The Grade I listed Moor Park Mansion will again host Fine Interiors this November | Featuring a wide range of early furniture, English and Continental furniture, fine silver, rugs and carpets,  as well as a Private Collection of early 19th century Swedish Röllakan tapestry hangings | Viewing opens: Saturday 16 November, 12pm-4pm

From the selection of early furniture in Fine Interiors this large Welsh oak boarded chest dates from c. 1620. Its distinctive design associates it with the historic constituencies of Breconshire and Radnorshire (the two merged to form Brecon and Radnor at the 1918 general election) and this is because its front and side boards are nailed into hollowed out uprights which continue down to the feet. The chest features a moulded lid with a band of punch-marked arcaded decoration either side of the lock and an ogee-shaped lower frieze rail. The piece is 79cm high and 130cm wide.

The sides of this George II walnut and parcel gilt mirror are hung with elegant tasselled drapery, the frame is surmounted by a broken swan neck pediment with flowerhead terminals, centred by a lion rampant sable cresting – the arms for the Cowan family of Ireland.  The mirror might possibly have been owned by Robert Cowan (died 1737), an Irish colonial administrator was the East India Company’s Governor of Bombay from 1727-34. His sister, Mary Cowan, married Alexander Stewart, father of Robert Stewart, the 1st Marquess of Londonderry. Robert Cowan’s considerable Estate was inherited by Mary and Alexander, and in 1750 they re-built Mount Pleasant, a house located close to Newtonards, thereafter it was known as Mount Stewart.

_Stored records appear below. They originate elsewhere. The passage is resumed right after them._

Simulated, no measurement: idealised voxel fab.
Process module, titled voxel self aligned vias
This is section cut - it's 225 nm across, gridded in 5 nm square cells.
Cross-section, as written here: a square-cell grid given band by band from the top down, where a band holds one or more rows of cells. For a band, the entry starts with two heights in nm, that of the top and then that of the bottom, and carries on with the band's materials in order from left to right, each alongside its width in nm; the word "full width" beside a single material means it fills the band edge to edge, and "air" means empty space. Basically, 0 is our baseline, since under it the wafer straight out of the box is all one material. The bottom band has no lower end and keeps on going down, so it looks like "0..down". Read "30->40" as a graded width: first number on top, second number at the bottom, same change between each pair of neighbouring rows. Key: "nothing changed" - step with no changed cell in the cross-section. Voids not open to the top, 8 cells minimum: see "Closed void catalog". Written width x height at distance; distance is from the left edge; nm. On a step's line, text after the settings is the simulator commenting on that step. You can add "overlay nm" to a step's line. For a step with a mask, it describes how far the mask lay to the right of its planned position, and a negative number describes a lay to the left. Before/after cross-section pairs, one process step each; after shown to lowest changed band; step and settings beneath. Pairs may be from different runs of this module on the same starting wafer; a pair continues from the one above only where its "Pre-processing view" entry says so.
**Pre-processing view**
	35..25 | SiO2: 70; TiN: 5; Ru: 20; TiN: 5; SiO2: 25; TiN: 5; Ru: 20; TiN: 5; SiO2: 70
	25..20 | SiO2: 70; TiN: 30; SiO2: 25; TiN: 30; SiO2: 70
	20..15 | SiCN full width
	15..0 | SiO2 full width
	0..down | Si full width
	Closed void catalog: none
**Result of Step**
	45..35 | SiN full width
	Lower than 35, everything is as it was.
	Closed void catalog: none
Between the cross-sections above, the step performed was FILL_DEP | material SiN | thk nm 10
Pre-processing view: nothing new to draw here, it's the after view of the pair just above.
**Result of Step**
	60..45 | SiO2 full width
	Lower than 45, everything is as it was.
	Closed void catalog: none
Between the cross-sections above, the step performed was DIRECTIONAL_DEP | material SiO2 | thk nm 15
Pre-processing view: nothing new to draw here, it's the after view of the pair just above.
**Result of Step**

In this charming large arched en grisaille oil on canvas a ship provides the focus for the activities of four cherubs – one hangs in the air, blowing a trumpet with a laurel wreath in his hand, one rides a dolphin, another is guiding the ship and the fourth stands on the deck with an oar in his hand. The term ‘en grisaille’ is used to describe paintings executed in grey or another neutral grey colour to imitate sculpture, and it is widely used in decorative schemes. Although much less widespread in the 20th century, Pablo Picasso’s epic painting Guernica (1937) is an example of a work en grisaille.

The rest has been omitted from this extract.